Among those who fell for the story, as we noted Friday, was Sen. Ted Kennedy of Massachusetts, who cited it in a Boston Globe op-ed piece (though he claimed the book in question was "the official Chinese version of Mao Tse-tung's Communist Manifesto"). According to a Globe news story on the hoax, the Globe interviewed the shifty student--whose request for anonymity both papers have respected even though he lied to them--"but decided not to write a story about his assertion, because of doubts about its veracity."
Kennedy, meanwhile, apologized for slandering America's dedicated law-enforcement agents by portraying them as totalitarian thugs.
Ha ha, we fooled you! Here's the actual Kennedy response as reported by the Globe:
Laura Capps, a Kennedy spokeswoman, said last night that the senator cited ''public reports" in his opinion piece. Even if the assertion was a hoax, she said, it did not detract from Kennedy's broader point that the Bush administration has gone too far in engaging in surveillance.
This puts is in mind of a 1953 quote from science-fiction author Robert Heinlein:
I found in traveling around the world that a great many people . . ., apparently well educated and sophisticated, were convinced that the people of the United States were in the grip of terror and that free speech and free press no longer existed here. They believed that the United States was fomenting a third world war and would presently start it, with Armageddon consequences for everyone else, and that the government of the United States smashed without mercy anyone who dared to oppose even by oral protests this headlong rush toward disaster.
These people could "prove" their opinions by quoting any number of Americans and American newspapers and magazines. That they were able to quote such American sources proved just the opposite, namely that we do continue to enjoy free speech even to express arrant nonsense and unpopular opinion, escaped them completely.

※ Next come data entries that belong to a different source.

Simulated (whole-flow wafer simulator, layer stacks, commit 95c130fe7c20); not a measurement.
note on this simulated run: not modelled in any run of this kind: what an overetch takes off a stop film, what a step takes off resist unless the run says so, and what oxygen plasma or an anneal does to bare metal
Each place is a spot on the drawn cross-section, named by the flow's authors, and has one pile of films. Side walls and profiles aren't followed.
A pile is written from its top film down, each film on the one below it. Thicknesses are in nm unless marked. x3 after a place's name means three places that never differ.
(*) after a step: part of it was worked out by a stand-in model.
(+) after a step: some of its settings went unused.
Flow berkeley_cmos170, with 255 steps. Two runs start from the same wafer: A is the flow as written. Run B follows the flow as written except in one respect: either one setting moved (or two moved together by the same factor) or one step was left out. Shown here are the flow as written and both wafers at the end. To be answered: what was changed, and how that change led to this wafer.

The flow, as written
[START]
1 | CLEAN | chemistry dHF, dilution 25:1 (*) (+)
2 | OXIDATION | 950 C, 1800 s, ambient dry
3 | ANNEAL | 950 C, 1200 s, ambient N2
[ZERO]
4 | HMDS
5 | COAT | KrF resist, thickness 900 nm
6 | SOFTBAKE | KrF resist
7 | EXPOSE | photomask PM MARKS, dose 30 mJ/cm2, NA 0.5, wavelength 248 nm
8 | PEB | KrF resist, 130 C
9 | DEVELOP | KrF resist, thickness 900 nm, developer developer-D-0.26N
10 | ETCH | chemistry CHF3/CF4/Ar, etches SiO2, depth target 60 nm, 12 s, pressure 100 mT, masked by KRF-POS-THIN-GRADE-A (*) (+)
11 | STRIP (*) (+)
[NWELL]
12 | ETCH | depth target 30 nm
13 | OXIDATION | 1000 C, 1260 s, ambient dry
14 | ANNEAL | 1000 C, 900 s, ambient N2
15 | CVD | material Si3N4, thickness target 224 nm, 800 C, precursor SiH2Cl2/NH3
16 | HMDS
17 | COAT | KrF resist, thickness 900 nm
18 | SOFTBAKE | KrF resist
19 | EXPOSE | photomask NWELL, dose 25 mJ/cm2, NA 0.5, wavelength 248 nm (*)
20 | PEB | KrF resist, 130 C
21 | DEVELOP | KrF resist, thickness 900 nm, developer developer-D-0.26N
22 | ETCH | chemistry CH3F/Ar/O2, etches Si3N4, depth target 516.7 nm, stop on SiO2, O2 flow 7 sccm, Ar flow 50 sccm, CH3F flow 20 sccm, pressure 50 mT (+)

The University of Massachusetts' Amherst campus is hosting a conference next October on "Rethinking Marxism." Indeed, anyone who has set foot on a college campus in the past 30 years knows that communist ideas are commonplace, as one might expect in institutions that are sheltered from reality. The Mao yarn was never believable in the slightest for anyone except someone like Ted Kennedy, who is only strengthened in his prejudices when the evidence for them is discredited.